Binkleys lose again on bitter gold dredge access fight
The Alaska Supreme Court has again decided in favor of Fairbanks land developer John Reeves in his long-running battle with the Binkley family over access to property near Gold Dredge No. 8 in Fox, a site visited by thousands of people from around the world every week.
The court last week rejected a claim from the Binkleys that Reeves improperly concealed his ownership of an easement across property they bought for the Binkley tourist railway that takes customers to the dredge for gold panning all summer long.

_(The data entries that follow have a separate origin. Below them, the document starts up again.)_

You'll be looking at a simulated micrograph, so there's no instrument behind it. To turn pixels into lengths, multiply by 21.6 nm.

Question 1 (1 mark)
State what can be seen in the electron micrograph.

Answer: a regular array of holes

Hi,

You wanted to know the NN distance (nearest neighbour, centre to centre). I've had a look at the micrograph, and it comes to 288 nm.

The Binkleys said Reeves planned to build a road, raise the grade 2.5 feet and start running big dump trucks to his commercial landfill, damaging their business.
While the decision is not the final word on the standoff, it gives Reeves an edge in a dispute that is likely to prove costly for the Binkleys.
The warring parties are two of the most prominent families in the history of Interior Alaska tourism. There are strong wills on both sides, which is one reason why there have been mediation sessions, a non-jury trial and appeals to the Alaska Supreme Court.
Reeves is a larger-than-life character who had the vision and skills to turn a broken-down gold dredge into a major tourist attraction more than 35 years ago, later selling it to Holland America. He is a savvy businessman whose place in American legal history was assured when he successfully sued the Alyeska Pipeline Service Co., after the oil companies appropriated his idea for a pipeline visitor center in Fox. The companies paid about $4.8 million.
For three generations, the Binkleys have operated the Riverboat Discovery, expanding over the past few decades with a gold mining attraction now based on the property they bought from Holland America about 10 miles north of Fairbanks on the Old Steese Highway.
The court ruled in January that the short tourist railway built by the Binkleys to take customers to the dredge amid the piles of gravel tailings crosses an easement of up to 100 feet owned by Reeves.
After the parties could not agree between 2009 and 2012 on the sale of the easement, Reeves built a rough dirt road on it. The Binkleys blocked the road with gravel berms and have been in court ever since trying to get a declaration that the easement no longer exists.
At a three-day trial in 2013, Reeves said that the Binkleys "came in like a thief and stole" his property rights by blocking the road.
"I didn't try and steal the easement," John Binkley said at the trial, adding that he was protecting his family's property rights.
"We weren't trying to sue you John, but that's what prompted us to take action to try and get the injunction and get the court to decide what is the status of the easement," Binkley said at the trial.
The Supreme Court has confirmed that the easement stands.
The Binkleys operate through Godspeed Properties LLC and Gold Dredge 8 LLC, which are owned by members of the family, including Ryan Binkley, president and CEO of the Anchorage Daily News.
The drawing below, included in the court files, shows the easement between the lots marked MS-1724, a lot purchased by the Binkleys from Alice Ellingson, and MS-851, home of the dredge. The railroad crosses from MS-1724 to MS-851.
Reeves owns MS-1709, west of the gold dredge, at the end of the easement.
A Fairbanks Superior Court judge ruled in favor of the Binkleys five years ago, but the Supreme Court overturned that decision.
In the latest round, the Binkleys said Reeves "concealed his purported easement during negotiations with Godspeed prior to Godspeed purchasing the property from the Ellingsons," a claim rejected by Reeves.
In any event, the court said July 13 that the Binkleys did not flush out this argument before the lower court, so there is no reason to consider it on appeal.